Determining the facing and sitting direction of a house is one of the most important steps to getting feng shui right.
This is because it is the starting point in many ways for an amateur or professional feng shui audit.
The sitting and facing direction of a home is a critical element in the practice of feng shui because it is required for the competent application of flying star feng shui where a few degrees off can make a huge difference.
In ancient times, houses are built in square or rectangular shapes with the door at the facing. This made the determination of a home’s facing so simple.
But in modern times, with the flourishing of fanciful apartment buildings, identifying the facing of an apartment unit takes some skills.
Or sometimes, luck.
Sometimes regular homeowners get it wrong and suffer bad luck. But sometimes, these errors have no damning consequences.
By sheer luck, many homeowners might even make feng shui enhancements base on a natal chart but inadvertently enhance good sectors of the real actual natal chart.
Here are some common mistakes with determining an apartment’s facing direction you don’t want to make.
Before we go on, it must be said that the following mistakes can sometimes (depending on circumstances) be the right method to take a facing direction.
It is the assumption that they apply to all apartment homes that is the real mistake.
1) Facing of main door
This is one of the most common mistakes in the practice of flying star feng shui.
I can understand when people try to invoke the potency of flying star feng shui due to it’s prowess. But applying flying star feng shui based on the main door direction is totally wrong.
There has been enough efforts written about this error by famous feng shui practitioners. Yet regular homeowners who do DIY feng shui still often get this wrong.
While the main door is one of the most critical areas of a house, it is not the default facing of the home as a whole.
The front door’s facing direction can determine the nature of energy entering the home from it, but using it as the reference point to plot the birth chart of the house is a calamity waiting to happen.

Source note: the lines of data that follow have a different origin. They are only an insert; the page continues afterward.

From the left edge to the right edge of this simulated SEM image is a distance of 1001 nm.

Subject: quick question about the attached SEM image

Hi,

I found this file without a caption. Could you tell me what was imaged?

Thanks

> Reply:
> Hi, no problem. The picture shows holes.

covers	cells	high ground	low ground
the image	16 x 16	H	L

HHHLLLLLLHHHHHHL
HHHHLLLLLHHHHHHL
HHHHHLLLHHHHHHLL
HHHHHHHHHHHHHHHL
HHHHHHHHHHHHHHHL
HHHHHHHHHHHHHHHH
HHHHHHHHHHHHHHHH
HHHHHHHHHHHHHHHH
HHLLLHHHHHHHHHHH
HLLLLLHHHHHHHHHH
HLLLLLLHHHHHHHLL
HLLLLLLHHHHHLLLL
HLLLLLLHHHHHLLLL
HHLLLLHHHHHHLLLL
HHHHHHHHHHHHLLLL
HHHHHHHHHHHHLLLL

Main doors of apartment units more often than not, faces a different direction to the true facing of apartment homes.
2) Balcony as the facing
Since the balcony is an area that welcomes energy into the house most of the time, it is understandable that a lot of people assume that this is the facing of the house.
As the building layout for individual units can vary vastly, the location of the balcony can take up the sitting of the apartment as much as the facing.
Moreover, even if the balcony faces the real facing of the apartment, there is no guarantee that it will have the same measurement on the compass when the reading is taken on the correct spot.
3) Facing of the building
The reasoning behind the facing of a building being the facing for all apartments in it has merit.
The argument is that the building is one and that apartment contained within it are like the rooms to the house (building).
On this basis, the facade of the building would be the facing of the apartment as explained in the concept big and small taichi.
For me, that is like saying everyone born in February in the year 2000 would enjoy the same luck for this year… which is ridiculous. It does not take into account that each unit is a house by itself.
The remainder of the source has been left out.